For years, Gwen Shaffer has been leading Long Beach, Calif. residents on “data walks,” pointing out public Wi-Fi routers, security cameras, smart water meters, and parking kiosks. The goal, according to the professor of journalism and public relations at California State University, Long Beach, was to learn how residents felt about the ways in which their city collected data on them.
Gwen Shaffer Gwen Shaffer is a professor of journalism and public relations at California State University, Long Beach. She is the principal investigator on a National Science Foundation–funded project aimed at providing Long Beach residents with greater agency over the personal data their city collects.
She also identified a critical gap in smart city design today: While cities may disclose how they collect data, they rarely offer ways to opt out. Shaffer spoke with IEEE Spectrum about the experience of leading data walks, and about her research team’s efforts to give citizens more control over the data collected by public technologies.
What was the inspiration for your data walks?
Gwen Shaffer: I began facilitating data walks in 2021. I was studying residents’ comfort levels with city-deployed technologies that collect personally identifiable information. My first career as a political reporter has influenced my research approach. I feel strongly about conducting applied rather than theoretical research. And I always go into a study with the goal of helping to solve a real-world challenge and inform policy.
How did you organize the walks?
Shaffer: We posted data privacy labels with a QR code that residents can scan and find out how their data are being used. Downtown, they’re in Spanish and English. In Cambodia Town, we did them in Khmer and English.

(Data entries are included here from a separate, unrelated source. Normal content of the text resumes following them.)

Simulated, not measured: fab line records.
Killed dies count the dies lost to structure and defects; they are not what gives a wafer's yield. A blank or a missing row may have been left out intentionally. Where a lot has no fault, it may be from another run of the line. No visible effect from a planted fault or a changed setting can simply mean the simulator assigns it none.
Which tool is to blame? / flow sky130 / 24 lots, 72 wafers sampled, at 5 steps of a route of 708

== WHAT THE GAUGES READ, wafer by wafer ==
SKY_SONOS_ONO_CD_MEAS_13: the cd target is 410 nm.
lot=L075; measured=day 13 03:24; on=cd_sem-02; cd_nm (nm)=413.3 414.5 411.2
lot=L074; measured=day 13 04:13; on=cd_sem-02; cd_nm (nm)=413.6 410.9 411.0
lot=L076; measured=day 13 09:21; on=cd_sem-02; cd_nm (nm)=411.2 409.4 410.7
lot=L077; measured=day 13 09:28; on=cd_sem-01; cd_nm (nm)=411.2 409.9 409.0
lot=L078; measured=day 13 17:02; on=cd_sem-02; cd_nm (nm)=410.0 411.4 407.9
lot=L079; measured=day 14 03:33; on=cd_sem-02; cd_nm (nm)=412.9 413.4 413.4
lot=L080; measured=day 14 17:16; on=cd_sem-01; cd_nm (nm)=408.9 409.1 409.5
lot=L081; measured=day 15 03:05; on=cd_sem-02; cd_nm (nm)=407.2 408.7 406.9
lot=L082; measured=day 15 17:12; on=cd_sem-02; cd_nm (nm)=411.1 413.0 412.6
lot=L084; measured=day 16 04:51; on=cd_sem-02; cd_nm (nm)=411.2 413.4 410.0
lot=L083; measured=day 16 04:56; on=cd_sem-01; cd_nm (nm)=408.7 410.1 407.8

What happened during the walks?
Shaffer: I’ll give you one example. In a couple of the city-owned parking garages, there are automated license-plate readers at the entrance. So when I did the data walks, I talked to our participants about how they feel about those scanners. Because once they have your license plate, if you’ve parked for fewer than two hours, you can breeze right through. You don’t owe money.
Responses were contextual and sometimes contradictory. There were residents who said, “Oh, yeah. That’s so convenient. It’s a time saver.” So I think that shows how residents are willing to make trade-offs. Intellectually, they hate the idea of the privacy violation, but they also love convenience.